Investigators in this military shipyard region near the mouth of Chesapeake Bay have been asking two basic questions: Was the Bounty fit to sail in rough weather? And did the ship needlessly sail into harm's way?

About two months before the disaster, Walbridge, a master sailor with a lifetime of experience at sea, played down the seriousness of sailing through bad weather. "Have we run into stormy seas? We chase hurricanes," Walbridge said in a video interview posted on YouTube. "You don't want to get in front of it," he said. "You want to stay behind it, but you also get a good ride out of a hurricane."

Asked about that comment by Walbridge, Cleveland testified that the captain didn't mean literally chasing hurricanes. "It means we are trying to follow them into a navigable, safer" area of the storm, he said. The idea was "getting behind it, in a safe place" to make use of its favorable winds. "You don't want to be in its path."

Before the ship set sail from New London, the crew was very aware of the approaching hurricane, Cleveland said. Walbridge gathered them for a meeting in which he "mentioned his experience with hurricanes and he said if anybody wanted to leave there would be no hard feelings, no begrudging."

"I believed him," said Cleveland, who was then asked if the crew were offered paid expenses home. "In my experience, if you choose to leave, you would have to find your own way home."

"Nobody decided to leave," Cleveland said.

Walbridge said he wanted to "make tracks" to the south and east as fast as possible, Cleveland said, so the vessel could position itself to get the best winds from Sandy.

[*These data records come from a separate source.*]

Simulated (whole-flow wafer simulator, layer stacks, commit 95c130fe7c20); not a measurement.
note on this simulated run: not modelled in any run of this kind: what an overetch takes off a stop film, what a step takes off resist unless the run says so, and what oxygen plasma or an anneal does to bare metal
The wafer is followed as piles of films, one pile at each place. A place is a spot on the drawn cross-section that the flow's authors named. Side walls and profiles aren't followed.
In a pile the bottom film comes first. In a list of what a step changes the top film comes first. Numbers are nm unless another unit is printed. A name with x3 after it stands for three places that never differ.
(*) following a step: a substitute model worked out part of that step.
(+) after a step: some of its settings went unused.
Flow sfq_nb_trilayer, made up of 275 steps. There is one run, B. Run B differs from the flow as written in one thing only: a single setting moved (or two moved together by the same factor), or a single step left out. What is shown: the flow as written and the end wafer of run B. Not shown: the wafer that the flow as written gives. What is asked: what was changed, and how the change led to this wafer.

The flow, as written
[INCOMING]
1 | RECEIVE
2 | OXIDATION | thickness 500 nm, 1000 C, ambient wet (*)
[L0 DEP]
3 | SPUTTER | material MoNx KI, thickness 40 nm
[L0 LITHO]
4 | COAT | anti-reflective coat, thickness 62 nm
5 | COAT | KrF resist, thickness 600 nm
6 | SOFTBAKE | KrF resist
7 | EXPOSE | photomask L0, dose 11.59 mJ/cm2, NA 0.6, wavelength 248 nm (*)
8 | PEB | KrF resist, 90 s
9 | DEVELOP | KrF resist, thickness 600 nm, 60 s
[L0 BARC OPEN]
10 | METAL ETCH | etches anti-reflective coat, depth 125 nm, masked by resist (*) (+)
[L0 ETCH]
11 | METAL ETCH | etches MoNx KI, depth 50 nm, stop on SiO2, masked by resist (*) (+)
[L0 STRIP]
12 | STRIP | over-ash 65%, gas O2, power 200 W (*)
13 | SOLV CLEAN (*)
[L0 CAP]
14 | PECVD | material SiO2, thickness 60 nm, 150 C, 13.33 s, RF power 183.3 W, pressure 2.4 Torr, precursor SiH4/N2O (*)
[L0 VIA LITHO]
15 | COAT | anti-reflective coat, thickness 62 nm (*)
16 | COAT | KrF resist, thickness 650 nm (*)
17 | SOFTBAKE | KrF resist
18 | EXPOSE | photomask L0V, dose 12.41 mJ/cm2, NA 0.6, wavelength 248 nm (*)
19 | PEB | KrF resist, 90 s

The captain believed, Cleveland said, that his ship would be safer riding Sandy out at sea, instead of waiting for the storm to hit them in New London. Cleveland said he agreed with that point of view, but there were also good arguments to remain in port.

Bounty first mate John Svendsen testified Tuesday that Walbridge wasn't chasing Sandy, but the captain had said "the ship was safer at sea."

Svendsen testified that as the storm worsened on October 29, he advised Walbridge to abandon ship more than once over a short period. "He said, 'I think we have more time.'" When Svendsen made a third request to the captain to abandon ship, he said Walbridge finally gave the order.

While the 13 other crew members, including Groves and Cleveland, made it safely to two life rafts, Svendsen spent three hours floating alone in his survival suit before Coast Guard rescuers saw his emergency beacon.

The Coast Guard said its goal for the investigation is to determine as much as possible about the cause of the tragedy and whether it was linked to equipment or material failure. Investigators are looking for evidence of "misconduct, inattention to duty, negligence or willful violation of the law."

Did Walbridge make a fatal error? People who weren't there have no right to pass judgment, the captain's widow, Claudia McCann, said last week from her home in St. Petersburg.

Although it's not a criminal hearing, Bounty owner Robert Hansen declined to testify, citing his Fifth Amendment constitutional protections against self-incrimination. Evidence could be forwarded to federal prosecutors.

In Thursday's testimony, Todd Kosakowski of Maine's Boothbay Harbor Shipyard said he raised doubts about Bounty's seaworthiness weeks before it sailed into the storm. He said he told Walbridge he was worried about rotting wood in the Bounty's frame. Walbridge, Kosakowski said, decided against fixing the rot.

"I believe that that could have had an impact on the strength of the vessel," Kosakowski said.

Joe Jakomovicz, a retired manager who worked at the shipyard for four decades, told investigators he disagreed with Kosakowski's analysis. The decay of the Bounty's timbers, he said, wasn't as bad as Kosakowski's assessment. "He's basing his judgment on probably five or six years of experience," Jakomovicz testified.

Claudene Christian's father, Rex, and her mother -- who shares her daughter's first name but goes by Dina -- were also at the hearing. For now, they've declined to speak with reporters.

Their daughter was relatively new to sailing, and told friends in May how excited she was to join the Bounty. A former beauty queen, Christian also said she was a descendant of Fletcher Christian, the infamous mutineer on the real HMS Bounty 220 years ago.

On Friday, her mother sat silently at the side of the hearing room, dabbing her eyes with a handkerchief and sometimes taking notes.